Workshops

Ann introduces the fundamentals of oil painting with particular focus on seeing and depicting value, color, and form. Her classes begin with an overview of materials and techniques: color mixing, brush care, palette maintenance, medium usage and studio safety. Class may include field trips to help students better understand concepts, composition, and the diffusion of light. Students receive one-on-one instruction as well as group demonstrations. Through daily class discussions, students build on the fundamentals of classical training, allowing them to bring their vision to fruition.

Bio


Ann Ekstrom is a Fort Worth painter from a family of artists – raised in the art-oriented household of her mother, the late painter and printmaker, Beth Lea Clardy. She earned a B.FA. degree from Texas Christian University, and received additional academic training at the University of Texas at Austin and the Pennsylvania Academy of Fine Arts in Philadelphia. Ekstrom’s interests and versatility range from printmaking to watercolor painting to large-scale oils. Her 72-foot painting, Hints of a Life, is permanently installed at Tarrant County College, Southeast Campus. Her paintings are included in corporate and private collections across North Texas. Ekstrom is a popular Fort Worth lecturer and has been featured in the Kimbell Art Museum’s program “The Artist’s Eye.” In addition to studio work, Ekstrom currently works as a painting instructor for Texas Christian University’s Extended Education program. She was recently selected by the office of Fort Worth Public Art for a project at Penrose and W. Vickerin the neighborhood now officially known as “Bomber Heights.” Ekstrom is a long-time promoter of Art in the Metroplex; a steering committee member of EASL (Emergency Artists’ Support League), and was recently a member of the Exhibition Advisory Panel of the Fort Worth Community Arts Center. 

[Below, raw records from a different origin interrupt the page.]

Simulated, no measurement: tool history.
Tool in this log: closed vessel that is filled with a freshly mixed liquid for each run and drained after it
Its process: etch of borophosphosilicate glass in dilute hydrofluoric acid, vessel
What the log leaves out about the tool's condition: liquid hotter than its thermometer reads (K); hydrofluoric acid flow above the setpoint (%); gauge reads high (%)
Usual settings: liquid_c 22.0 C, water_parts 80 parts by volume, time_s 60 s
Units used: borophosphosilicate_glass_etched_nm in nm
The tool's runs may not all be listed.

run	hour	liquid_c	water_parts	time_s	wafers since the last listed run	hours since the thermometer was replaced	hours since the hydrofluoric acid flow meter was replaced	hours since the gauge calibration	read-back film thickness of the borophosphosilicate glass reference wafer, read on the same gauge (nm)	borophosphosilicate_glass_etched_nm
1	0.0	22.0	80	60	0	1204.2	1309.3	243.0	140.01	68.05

Ann Ekstrom’s paintings are a lot like looking into a drawer full of vintage bakelite and celluloid buttons, pins, baubles and beads – just magnified to a grand scale. She preserves pieces of costume jewelry, tiny toys, highly collectible forms of wearable art and other odd bits of ephemera by enlarging them on canvas, then expertly combines these objects for creative and unusual still lifes, giving her subjects a new life of their own. Her highly trained eye for color, pattern and texture is evident in her meticulous arrangements of small objects. Her paintings beg to be examined to fully absorb the delicate nuances in story telling. Expertly controlled, her palette, her shading technique and understanding of light and form make even her small canvases take on a presence of their own.